I’m known far and wide as a contrarian. Perhaps that’s a justified accusation. For in approaching my new film, the American Spectrum selection Once More With Feeling, I consciously elected to honor a very fine, very touching and very entertaining script by celebrating old-school filmmaking trappings within our very limited budget, though we did shoot in HD, a method I found to be more time-consuming and no less costly than shooting on film (but those are issues for a different article).

Once More With Feeling is both a throwback to lively, feisty and endearing family dramedies of the past, and a refreshing alternative to the bevy of historical biopics, earnest condemnations of recent wars and genocides, and tentpole epics that have dominated movie screens in recent years. I elected to use a 2:35 frame; this film focuses on a large Italian-American family (and a devastatingly sensuous, PG-13 femme fatale) wherein five to seven characters are miked and often speak within the same frame. I wanted to insure that all of them would be seen and heard at once without crowding any single image. My d.p., Ruben O’Malley, did great justice to this strategy.

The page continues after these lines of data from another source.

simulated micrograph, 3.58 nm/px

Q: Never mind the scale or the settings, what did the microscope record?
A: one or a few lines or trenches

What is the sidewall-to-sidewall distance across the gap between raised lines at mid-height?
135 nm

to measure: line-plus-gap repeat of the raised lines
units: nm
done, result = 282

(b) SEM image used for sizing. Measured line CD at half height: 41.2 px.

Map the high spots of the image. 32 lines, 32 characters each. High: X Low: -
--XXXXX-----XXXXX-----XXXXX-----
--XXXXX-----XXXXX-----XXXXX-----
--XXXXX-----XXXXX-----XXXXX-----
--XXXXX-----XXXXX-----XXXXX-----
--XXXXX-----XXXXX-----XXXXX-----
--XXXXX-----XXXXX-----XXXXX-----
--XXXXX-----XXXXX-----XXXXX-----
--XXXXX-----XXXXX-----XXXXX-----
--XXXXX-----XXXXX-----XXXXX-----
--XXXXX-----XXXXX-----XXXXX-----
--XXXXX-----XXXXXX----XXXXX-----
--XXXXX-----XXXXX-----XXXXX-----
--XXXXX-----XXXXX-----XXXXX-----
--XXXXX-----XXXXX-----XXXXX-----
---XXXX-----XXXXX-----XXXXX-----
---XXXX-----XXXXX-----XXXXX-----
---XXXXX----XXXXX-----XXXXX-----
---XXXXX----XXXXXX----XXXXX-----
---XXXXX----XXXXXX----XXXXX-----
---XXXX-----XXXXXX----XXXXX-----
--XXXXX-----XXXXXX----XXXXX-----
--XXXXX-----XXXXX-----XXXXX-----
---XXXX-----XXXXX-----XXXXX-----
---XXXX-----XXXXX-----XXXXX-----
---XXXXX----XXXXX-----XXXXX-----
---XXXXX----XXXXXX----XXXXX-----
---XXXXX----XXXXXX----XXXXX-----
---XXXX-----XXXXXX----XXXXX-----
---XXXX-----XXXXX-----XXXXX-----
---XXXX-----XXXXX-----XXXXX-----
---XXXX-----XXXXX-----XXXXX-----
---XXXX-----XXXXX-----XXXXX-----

The script boasted no fewer than 15 musical numbers, some sung to karaoke backing tracks and others to live bands and jazz trios. I was determined to cast great actors bold and brave enough to sing their own songs while remaining true to their characters. I also wanted the film to open, after the lights went down in the auditorium and before the (virtual) curtains opened, with a rich, atmospheric, old-school overture, bathing the audience in the right musical mood before a single frame hit the screen.

Our story takes place in the summer in and around the south shore of Connecticut in some towns abutting Long Island Sound. It also features a 1939 flashback (most of the tale is contemporary) and a night exterior on Manhattan’s SoHo streets. The film, I felt, would be best served by delivering strong primary colors, warm flesh tones and sharp, crisp lines. I quite fondly recalled Robby Müller’s breathlessly invigorating images of New York City in Peter Bogdanovich’s They All Laughed as inspiration for the imagery in Once More With Feeling. I hope we successfully honored his superb skills.

Perhaps the one unconventional path taken in the making of Once More With Feeling was in violating one of the most oft repeated admonitions of W.C. Fields: Our film features both children and animals.